Is the tensor product (of vector spaces) commutative?

No, it is not commutative. It would imply that all bilinear maps are symmetric.

For any vector space $V$ over a field $K$, we only have an isomorphism \begin{align}V\otimes _KV&\longrightarrow V\otimes_KV, \\v_1\otimes v_2&\longmapsto v_2\otimes v_1. \end{align}

Furthermore, the quotient of $V\otimes_K V$ by the subspace generated by all tensors $v_1\otimes v_2 - v_2\otimes v_1$ is called the symmetric product of $V$ by itself.

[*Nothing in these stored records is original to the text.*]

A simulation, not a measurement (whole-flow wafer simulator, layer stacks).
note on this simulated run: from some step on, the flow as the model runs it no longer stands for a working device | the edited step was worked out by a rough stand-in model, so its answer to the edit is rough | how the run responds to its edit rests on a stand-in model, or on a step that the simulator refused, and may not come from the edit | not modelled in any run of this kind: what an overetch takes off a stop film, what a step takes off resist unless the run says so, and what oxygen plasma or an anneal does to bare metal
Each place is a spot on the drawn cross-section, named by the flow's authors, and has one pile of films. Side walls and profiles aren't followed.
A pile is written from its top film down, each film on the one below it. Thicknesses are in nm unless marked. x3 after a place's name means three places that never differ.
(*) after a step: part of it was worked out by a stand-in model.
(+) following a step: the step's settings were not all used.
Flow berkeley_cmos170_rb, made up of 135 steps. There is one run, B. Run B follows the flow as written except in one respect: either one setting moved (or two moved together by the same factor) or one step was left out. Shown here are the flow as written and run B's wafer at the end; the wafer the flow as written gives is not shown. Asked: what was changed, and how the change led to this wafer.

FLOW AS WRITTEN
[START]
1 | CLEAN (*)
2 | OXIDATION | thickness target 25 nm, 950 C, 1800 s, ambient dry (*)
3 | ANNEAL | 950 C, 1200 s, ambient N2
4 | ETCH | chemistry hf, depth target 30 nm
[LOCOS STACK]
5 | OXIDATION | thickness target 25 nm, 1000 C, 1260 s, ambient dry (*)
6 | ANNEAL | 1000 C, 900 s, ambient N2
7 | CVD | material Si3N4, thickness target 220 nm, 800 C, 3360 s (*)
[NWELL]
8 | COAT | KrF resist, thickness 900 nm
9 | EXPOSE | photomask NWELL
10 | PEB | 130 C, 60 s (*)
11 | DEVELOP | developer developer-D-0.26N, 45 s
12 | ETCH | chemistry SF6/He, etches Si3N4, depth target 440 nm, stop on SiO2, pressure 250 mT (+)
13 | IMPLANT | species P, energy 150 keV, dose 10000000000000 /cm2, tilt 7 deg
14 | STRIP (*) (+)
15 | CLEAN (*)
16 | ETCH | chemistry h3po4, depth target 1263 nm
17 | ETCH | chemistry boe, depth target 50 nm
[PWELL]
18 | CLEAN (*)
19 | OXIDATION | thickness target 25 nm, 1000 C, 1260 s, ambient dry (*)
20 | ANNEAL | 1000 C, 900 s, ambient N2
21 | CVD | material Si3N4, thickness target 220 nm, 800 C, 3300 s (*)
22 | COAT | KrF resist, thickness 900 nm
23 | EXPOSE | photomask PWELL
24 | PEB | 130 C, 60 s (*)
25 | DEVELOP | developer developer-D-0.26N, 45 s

Certainly not. We can dualize an element of $\Bbb R^n \otimes \Bbb R^n$ and then view it as a map $(\Bbb R^n)^* \times (\Bbb R^n)^* \to \Bbb R$. Then, if $(\epsilon^a)$ denotes the basis of $(\Bbb R^n)^*$ dual to $(e_a)$, concretely we have $$(e_1 \otimes e_2)(\epsilon^1, \epsilon^2) = e_1(\epsilon^1) e_2(\epsilon^2) = (1) (1) = 1$$ but $$(e_2 \otimes e_1)(\epsilon^1, \epsilon^2) = e_2(\epsilon^1) e_1(\epsilon^2) = (0) (0) = 0 .$$ Therefore $$e_1 \otimes e_2 \neq e_2 \otimes e_1 .$$